Topeak's Ratchet Rocket Lite DX Tool
Multi tools are awesome. Without thinking much you can toss one in your bag or your pocket or maybe even your headtube and have everything you need for most of the repairs and issues you are likely to encounter on your average hectic, unpredictable mountain bike ride. Light, compact and convenient, they often do the job.
Multi tools suck. If you are trying to get into any tight space good luck with that. If you need ample leverage you'd best look elsewhere. If your tool doesn't happen to reach the spot you are reaching into you would have done as well bringing a 135 gram rock. Useful and compact are great but patching up your ride so you can limp home after a 40 km/h ragdoll into the rhubarb is rarely a predictable endeavour.
Versatility is valuable when things have gone haywire and the Ratchet Rocket is an adaptable tool. You can use the extended head in hard to reach spots, remove it when the quarters are tight or pop the bits into the magnetic end of the handle to get into particularly inaccessible spots or when a deft touch is called for.

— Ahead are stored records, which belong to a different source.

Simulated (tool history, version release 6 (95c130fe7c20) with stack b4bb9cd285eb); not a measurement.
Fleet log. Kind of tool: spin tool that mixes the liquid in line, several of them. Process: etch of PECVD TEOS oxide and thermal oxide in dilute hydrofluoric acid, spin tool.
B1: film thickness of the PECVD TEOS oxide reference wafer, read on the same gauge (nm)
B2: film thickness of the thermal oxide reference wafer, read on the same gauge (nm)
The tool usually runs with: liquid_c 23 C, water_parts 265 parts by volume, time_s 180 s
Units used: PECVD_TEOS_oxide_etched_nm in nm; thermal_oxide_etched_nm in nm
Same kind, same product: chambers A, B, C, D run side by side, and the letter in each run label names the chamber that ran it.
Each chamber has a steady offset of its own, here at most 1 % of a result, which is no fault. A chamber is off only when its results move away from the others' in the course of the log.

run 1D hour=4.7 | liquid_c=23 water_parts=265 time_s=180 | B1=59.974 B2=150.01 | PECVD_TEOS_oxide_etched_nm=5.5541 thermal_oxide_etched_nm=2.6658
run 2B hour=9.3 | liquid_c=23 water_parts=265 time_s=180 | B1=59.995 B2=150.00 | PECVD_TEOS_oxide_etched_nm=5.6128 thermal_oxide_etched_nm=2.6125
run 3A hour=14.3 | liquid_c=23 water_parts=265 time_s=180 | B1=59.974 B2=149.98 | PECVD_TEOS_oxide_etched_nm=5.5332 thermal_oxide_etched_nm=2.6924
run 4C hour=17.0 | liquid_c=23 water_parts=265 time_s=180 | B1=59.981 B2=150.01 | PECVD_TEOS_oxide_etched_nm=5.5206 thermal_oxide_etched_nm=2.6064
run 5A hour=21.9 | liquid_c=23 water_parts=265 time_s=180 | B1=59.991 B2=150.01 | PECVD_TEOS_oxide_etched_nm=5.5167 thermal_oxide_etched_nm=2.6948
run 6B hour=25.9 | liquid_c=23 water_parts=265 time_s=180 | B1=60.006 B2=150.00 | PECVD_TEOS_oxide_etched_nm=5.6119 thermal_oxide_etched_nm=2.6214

The first time I saw a tool like this was in the Kona bike shop in Bellingham. One of the staff had this on his belt to aid customers or tweak bikes on the floor. The compact size, multiple bits and ratcheting capability made it perfect for the sort of tasks he needed to perform. And who doesn't look like a bad ass with a tiny socket set hanging from your hip?
I have sometimes stooped to using a multi tool off the trail but it's rarely ideal. This tool, on the other hand, is so handy and adaptable that it's ideal for most tasks in the home shop as well. The ability to ratchet is like a super power when you are swapping stems or installing rotors, (in the absence of a drill that is) and the ability to slip it into your pocket is a bonus. The tool is small which is usually perfect for the sort of torque required to fasten bike parts to each other but even though there is an 8mm head the Ratchet Rocket wouldn't be much use for installing or removing cranks or for removing pedals that have been on more than a few weeks.
I actually thought the Ratchet Rocket was going to be most useful at home but the case is so compact and well-organized I began using it on trail as well. The case closes with Velcro and it's nice and compact. In fact I would happily walk around with it in my jeans pocket because it's as thin as my wallet.
Because it's so well housed you could carry the Ratchet Rocket Lite DX just about anywhere. It could strap to your frame, slide in a jersey pocket or be tossed into your pack or bum bag. I have been using the last two options in that list to keep the tool handy.
When I set about hunting down the price for this tool I found it on both Amazon for $27 and Chain Reaction for $45 Canadian which was a pleasant surprise. In fact, CRC has the non DX version (no extender or tire levers but even more compact and only 113 grams) on sale for Canadians right now pushing it down to CDN $33.99. For some reason American customers must pay $34.95 US for the same product. You can, of course, ask for it at your LBS - always a worthy endeavour.
I really like the Ratchet Rocket DX. For some the TorqBits version will make more sense but my experience wrenching in shops in my youth made me too arrogant to realize I need a torque wrench, although the proliferation of carbon has me rethinking that. I will happily say goodbye to the awkwardness of muti-tools for the speed, versatility, and convenience of this tool.